The Problem of Induction – Andrew Eifler

Over the last few weeks I have enjoyed reading Nassim Taleb’s Fooled by Randomness. The core premise of the book is that randomness plays a larger role in our lives than we think – and if we’re not careful we can easily be fooled into mistaking purely random events as something other than random.

In one example Taleb explains that basing mutual fund investing decisions on the historical performance of the fund manager can be very dangerous. For example, in a scenario where 8,000 fund managers each have a 10% chance (by pure luck) of making $10MM in one year – chances are, based solely on chance, eight of those fund managers will make $10MM for three years in a row.

In this scenario if you invested with one of the eight fund managers who had made $10MM for three years straight – the following year the chance of that manager repeating their performance will be the same as every other fund manager: 1/10.

Of all the concepts that Taleb covers, my favorite is a short section about the “problem” of induction.

Fundamentally, induction is the process of taking lots of little bits of data and gluing them together into a cohesive story. The main reason why induction exists is because as humans we are limited in the amount of disparate data points we can remember. The average person’s short-term memory tops out at about seven pieces of information and, without context, there is a very small chance that any of those seven bits will be remembered for longer than a few minutes. Induction is the magical process that allows us to remember bits of information for longer – but requires us to weave our information into a story. The problem comes, of course, after we form the story and the underlying bits of information are forgotten.
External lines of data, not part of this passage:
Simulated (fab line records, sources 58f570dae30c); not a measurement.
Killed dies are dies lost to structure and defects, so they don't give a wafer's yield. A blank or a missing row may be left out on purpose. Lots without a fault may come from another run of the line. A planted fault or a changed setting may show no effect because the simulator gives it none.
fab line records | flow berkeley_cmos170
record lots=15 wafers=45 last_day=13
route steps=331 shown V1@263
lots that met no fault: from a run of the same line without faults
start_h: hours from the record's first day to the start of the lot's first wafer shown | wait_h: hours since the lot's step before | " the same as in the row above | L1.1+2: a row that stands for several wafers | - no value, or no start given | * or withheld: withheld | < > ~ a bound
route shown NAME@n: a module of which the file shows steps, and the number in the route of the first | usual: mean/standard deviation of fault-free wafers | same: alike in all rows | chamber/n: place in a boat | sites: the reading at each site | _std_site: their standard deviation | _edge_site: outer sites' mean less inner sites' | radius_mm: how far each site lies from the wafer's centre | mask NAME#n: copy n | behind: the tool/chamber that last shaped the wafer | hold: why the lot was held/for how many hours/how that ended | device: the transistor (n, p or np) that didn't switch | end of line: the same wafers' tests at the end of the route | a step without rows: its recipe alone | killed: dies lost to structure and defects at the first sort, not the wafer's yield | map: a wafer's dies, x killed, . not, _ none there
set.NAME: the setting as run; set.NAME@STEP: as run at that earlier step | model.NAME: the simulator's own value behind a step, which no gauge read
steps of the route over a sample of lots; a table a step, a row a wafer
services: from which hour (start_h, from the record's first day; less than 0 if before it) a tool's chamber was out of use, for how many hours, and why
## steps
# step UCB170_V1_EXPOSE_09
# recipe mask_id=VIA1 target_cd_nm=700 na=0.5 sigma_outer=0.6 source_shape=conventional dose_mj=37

As a demonstration of this problem, imagine you are conducting a lab study on the benefits of a new vitamin. You work with 10 human subjects all of whom report feeling better and livelier after taking the vitamin. From your data (the accounts of your 10 participants) you can induce that the new vitamin is a dietary supplement that will make everyone feel better and livelier. What is lost here, after you form your story, are the details about your 10 participants. Maybe one of your participants reported feeling great, but his hair started to fall out – or maybe your group of participants was not an accurate representation of the general public (maybe they were all men over the age of 60).

In a simpler and more prescient example, say you observe over the course of the past 25 years the housing market has gone up year over year. Based on your data, you induce that the housing market always goes up. What’s lost here is the fact that this story is based on a limited and specific pool of data.

All too often some important details get left out between the “data collection” phase and the “story” phase. That is why I have a strict policy about trusting research studies: I trust every study that I read, except for the ones that I did not conduct myself.

The Problem of Induction